The Puritan as Yankee: A Life of Horace Bushnell. By Robert Bruce Mullin. Eerdmans, 296 pp., $21.00 paperback.
Horace Bushnell (1802-1876) is "more often talked about than read," this volume in Eerdmans's Library of Religious Biography series declares. Church historian Robert Bruce Mullin sheds new light on one of the most enigmatic figures in the history of American theology. Rather than giving the usual interpretation of Bushnell as a pioneer of 19th-century American theological liberalism, Mullin portrays him as an orthodox figure who attempted to redefine the earlier Puritan theological and cultural heritage of his native New England. Although Mullin concedes that Bushnell was an important theological innovator, he was also "a great tinkerer, always interested in improving that which he found before him."
Mullin's interpretation of Bushnell as a theological "tinkerer" works well in his reassessment of Bushnell's major theological writings, including the seminal volumes Christian Nurture, God in Christ and Nature and the Supernatural. Mullin paints a portrait of a conservative yet innovative thinker, a theologian who sought to modify New England theological orthodoxy to meet the needs of Americans living in his generation (for example, many of Bushnell's early writings were attempts to heal the theological breach that existed in the early 19th century between trinitarian Congregationalists and their Unitarian counterparts). Ultimately, Bushnell's innovative theology was driven by his staunch fidelity to upholding the worldview of the homespun New England "Yankee" culture that reared him--a culture rapidly disappearing during his lifetime.
Mullin fleshes out the many paradoxes in Bushnell's thought. Bushnell valued religious experience and discussed the significance of religious miracles in ways that anticipated the later language of Pentecostalism. However, like other "old light" New England Calvinists, he castigated the emotionalism synonymous with evangelical revivalism. He was attracted to elements of Christian mysticism and fascinated with dimensions of liturgical ritual; however, he embodied the typical mid-19th-century Protestant suspicion of the "high church" traditions of the Episcopal and Roman Catholic churches.
He extolled the belief that individuals were nurtured and loved by God, yet he castigated the women's suffrage movement, and his racism, even allowing for the standpoint of that time, remains hard to rationalize. He valued American democracy for the ways it embodied the essence of Christian community and the virtues of hard work. However, he detested the individualism and secularism of the nation's founders. He considered himself a theological descendant of a great legacy of New England Reformed theology, extending from Jonathan Edwards to Timothy Dwight, yet he found himself alienated from most of his colleagues in that tradition.

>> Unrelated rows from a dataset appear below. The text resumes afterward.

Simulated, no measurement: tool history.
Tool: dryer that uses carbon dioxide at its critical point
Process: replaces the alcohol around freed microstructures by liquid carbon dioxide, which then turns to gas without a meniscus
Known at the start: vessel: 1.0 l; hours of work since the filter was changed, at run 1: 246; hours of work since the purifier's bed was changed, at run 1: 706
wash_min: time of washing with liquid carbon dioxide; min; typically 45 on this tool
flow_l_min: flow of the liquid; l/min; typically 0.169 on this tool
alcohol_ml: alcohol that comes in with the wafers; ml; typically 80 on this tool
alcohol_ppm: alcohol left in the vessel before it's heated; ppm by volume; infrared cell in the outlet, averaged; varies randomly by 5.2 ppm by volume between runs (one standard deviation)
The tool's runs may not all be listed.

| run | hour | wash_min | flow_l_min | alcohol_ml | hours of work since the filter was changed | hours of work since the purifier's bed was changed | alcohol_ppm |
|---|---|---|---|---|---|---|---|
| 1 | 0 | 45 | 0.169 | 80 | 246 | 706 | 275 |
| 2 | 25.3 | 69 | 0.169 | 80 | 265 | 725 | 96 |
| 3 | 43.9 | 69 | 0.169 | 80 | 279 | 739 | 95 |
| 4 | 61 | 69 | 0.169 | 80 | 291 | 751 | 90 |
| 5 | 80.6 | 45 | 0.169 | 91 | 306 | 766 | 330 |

Bushnell's relationship to the rise of liberalism is also paradoxical. His emphasis on Christ's humanity and on religious experience (especially his views on Christian education) were eagerly embraced by influential liberal Protestant leaders like Theodore Munger and Washington Gladden. However, these theological heirs selectively jettisoned those aspects of Bushnell's thought that struck them as too orthodox, including his views on the atonement, God's judgment and religious miracles. As a theological pioneer, Mullin concludes, Bushnell was an explorer, not a builder. "His 'buildings' were replaced by more carefully crafted studies and treatises, but his courage of exploration would be always remembered."
Mullin's primary purpose is to present an intellectual revision of Bushnell's thought. The strength of The Puritan as Yankee lies in the way it challenges readers to see Bushnell in light of the larger Protestant theological controversies of his generation, as opposed to later liberal interpretations of his life. At points, however, the book cries out for more details of Bushnell's personal life--especially further discussion of his ministry at the North Congregational Church in Hartford, Connecticut, where he spent the bulk of his career. Exploring the extent to which Bushnell's pastorate shaped the contours of his theological writing might clarify his role as a theological tinkerer (this is also true of Bushnell's numerous other professional interests, which Mullin discusses only in a cursory fashion).
Mullin convincingly shows the theological discontinuity that exists between Bushnell and a later generation of liberal theologians who would revere him. Yet it is noteworthy that the majority of late 19th-century liberal Protestants, such as Gladden, shared Bushnell's fascination with a near-mythic vision of an agrarian past--a vision of a nation that valued Yankee ingenuity and hard work over all other virtues.
It also seems significant that American Protestantism's first generation of liberal Protestant leaders was largely made up of New England clergymen like Bushnell, who formulated their theology while they served as parish ministers. Perhaps this fact alone indicates that the relationship between Bushnell's theological tinkering and the rise of late 19th-century liberalism is more organic than Mullin suggests.